Born Wong Yuk-lun in Nanjing in 1925, Yu relocated to Guangdong during China’s war with Japan in the 1930s and studied music under Professor Hwang Yau-tai at the Guangdong Arts School, where he graduated.

Arriving in Hong Kong in the late 1940s, Yu joined the Great Wall Movie Enterprise in 1953 as a film music writer. Some of his early songs were wrote in partnership with Jin Yong, who later became the guru of Chinese martial novels.

From 1953 to 1973, Yu composed and conducted musical scores for more than a hundred films, both in Cantonese and Putonghua, including the Cantonese opera film The Tragedy of Poet-Emperor Li Yu starring the legendary Yam Kim-fai and Pak Suet-sin.

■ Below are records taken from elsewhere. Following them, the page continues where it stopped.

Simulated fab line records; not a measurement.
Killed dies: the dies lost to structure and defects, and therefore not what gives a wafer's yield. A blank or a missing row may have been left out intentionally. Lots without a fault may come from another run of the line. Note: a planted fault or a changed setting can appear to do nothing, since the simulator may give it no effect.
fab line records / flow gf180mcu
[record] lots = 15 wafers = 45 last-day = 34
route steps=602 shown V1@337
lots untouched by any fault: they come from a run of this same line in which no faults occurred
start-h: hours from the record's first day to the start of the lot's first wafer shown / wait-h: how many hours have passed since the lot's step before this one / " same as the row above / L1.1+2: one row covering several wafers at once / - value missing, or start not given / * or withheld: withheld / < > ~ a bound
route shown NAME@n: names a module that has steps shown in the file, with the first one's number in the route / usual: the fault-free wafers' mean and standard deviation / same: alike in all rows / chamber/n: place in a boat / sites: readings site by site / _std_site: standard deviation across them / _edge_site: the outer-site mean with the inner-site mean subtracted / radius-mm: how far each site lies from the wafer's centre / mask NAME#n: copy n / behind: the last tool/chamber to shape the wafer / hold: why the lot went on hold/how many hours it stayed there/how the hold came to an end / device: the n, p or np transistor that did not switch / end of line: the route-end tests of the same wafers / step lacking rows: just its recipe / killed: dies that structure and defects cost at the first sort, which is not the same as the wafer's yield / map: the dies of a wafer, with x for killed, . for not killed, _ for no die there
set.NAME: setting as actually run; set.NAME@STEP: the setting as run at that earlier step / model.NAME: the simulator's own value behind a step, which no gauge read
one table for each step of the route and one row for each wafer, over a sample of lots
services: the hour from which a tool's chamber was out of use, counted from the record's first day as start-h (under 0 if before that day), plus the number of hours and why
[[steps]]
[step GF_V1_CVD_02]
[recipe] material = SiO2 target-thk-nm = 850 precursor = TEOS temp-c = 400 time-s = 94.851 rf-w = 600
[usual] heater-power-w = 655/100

But it was the song A River Apart in the 1966 movie that became Yu’s most beloved hit as it marked the Canto-pop debut of Teresa Teng in 1980.

It also found its way on the albums of other pop stars such as Sam Hui and the late Anita Mui, to name just two, and topped the list of 100 Golden Oldies in the Chinese classics category organised by RTHK in 1996.

Yu turned from the big screen to television in the 1980s and wrote soap opera songs. The Spirit of the Sword, for example, was sung by the late Canto-pop singer Leslie Cheung, who starred in the series.

Yu’s music-making did not slow down in his advance years. In 2003 he and his daughter co-composed Flying to the Space for China’s first astronaut Yang, who sang it when he visited Hong Kong.

Yu enjoyed guest conducting at charities with both professional and amateur groups. He directed the Hong Kong Chinese Orchestra and played Santa Claus with his signature long white beard.

In 2010 he went with the New Tune Ensemble to Lanzhou to perform a fundraising concert for diaster relief. In the same year Yu was conferred the Hall of Fame Award by the Composers and Authors Society of Hong Kong.

“Master Yu’s contributions will always be remembered among us who worked with him,” said Yan Huichang, artistic director of the Hong Kong Chinese Orchestra.